Logs for Freeswitch and drachtio for a faulty call

https://gist.github.com/sachinlevel/c31a9b6c8337caf8f3f36d02bedb15c7

these are for two call invites, basically for each call we get two invites one for customer and other for agent, in this call the Agent leg failed, From: "Agent" sip:Agent@FAR_END_IP;tag=BmjQeHH83pr0D

sachinlevel commented 1 year ago

@davehorton did you check the logs ? we are still facing this issue intermittently.

sachinlevel commented 1 year ago

@davehorton these are the required details.
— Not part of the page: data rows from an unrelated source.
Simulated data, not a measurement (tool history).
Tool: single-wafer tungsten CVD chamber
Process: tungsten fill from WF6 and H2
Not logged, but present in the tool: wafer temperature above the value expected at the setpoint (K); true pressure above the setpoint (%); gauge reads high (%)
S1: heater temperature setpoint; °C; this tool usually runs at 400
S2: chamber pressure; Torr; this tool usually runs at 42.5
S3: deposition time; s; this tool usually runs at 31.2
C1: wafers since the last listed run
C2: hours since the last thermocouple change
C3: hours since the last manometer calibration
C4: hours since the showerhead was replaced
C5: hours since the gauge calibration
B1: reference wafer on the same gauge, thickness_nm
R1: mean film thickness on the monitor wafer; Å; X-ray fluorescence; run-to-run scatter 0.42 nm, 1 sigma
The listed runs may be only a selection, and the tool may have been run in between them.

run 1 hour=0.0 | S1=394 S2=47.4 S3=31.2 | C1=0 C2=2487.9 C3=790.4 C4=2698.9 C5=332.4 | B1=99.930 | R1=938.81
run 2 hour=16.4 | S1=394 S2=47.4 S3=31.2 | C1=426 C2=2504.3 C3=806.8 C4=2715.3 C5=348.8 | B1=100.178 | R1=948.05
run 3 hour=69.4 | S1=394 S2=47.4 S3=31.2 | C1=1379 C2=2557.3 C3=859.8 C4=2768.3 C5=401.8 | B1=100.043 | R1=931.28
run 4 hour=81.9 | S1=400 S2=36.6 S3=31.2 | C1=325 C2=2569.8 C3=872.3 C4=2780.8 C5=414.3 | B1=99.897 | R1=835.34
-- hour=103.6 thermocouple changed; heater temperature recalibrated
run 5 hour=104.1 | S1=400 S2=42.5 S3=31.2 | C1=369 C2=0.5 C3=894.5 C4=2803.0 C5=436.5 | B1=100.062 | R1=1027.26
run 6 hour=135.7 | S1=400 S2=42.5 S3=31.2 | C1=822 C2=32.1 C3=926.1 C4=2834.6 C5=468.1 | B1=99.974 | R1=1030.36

Drachtio logs : https://gist.github.com/sachinlevel/c31a9b6c8337caf8f3f36d02bedb15c7 Freeswitch logs : https://gist.github.com/sachinlevel/aaca04ea2bb2d2bc04a0251474c8b009 Call-ID: 74efd8b3-a1a0-123c-f9a9-42010af06a08 that failed

Request object that failed : https://gist.github.com/sachinlevel/0a80a4e8b0b4e305cf90deadf7598de1

sachinlevel commented 1 year ago

ms.connectCaller(req, res) fails with Connection timeout, and on retrying using same ms.connectCaller(req, res) - using the same request it fails with "Response#send: final response already sent"

byoungdale commented 1 year ago

The "Connection timeout" in the application log you posted is usually because Freeswitch can't reach your Node.js/drachtio-fsmrf app. Can your freeswitch reach X-esl-outbound: VM_PRIVATE_IP:39183? If it cannot, you will get that "Connection timeout" error.

See a similar issue someone had here in a drachtio-fsmrf issue

byoungdale commented 1 year ago

But, the original issue you posted seemed to be something else that isn’t in the last logs you posted. So, there might be multiple issues going on here.

sachinlevel commented 1 year ago

@byoungdale for the issue that you mentioned for them no call is connecting, for us most of the calls are connecting roughly around 3 calls per 100 calls are failing to connect to FS. was wondering why would that happen, and this issue is intermittent , if you can guide us how can we correctly retry to connect to FS, that would be helpful since retrying same request is failing with "Response#send: final response already sent"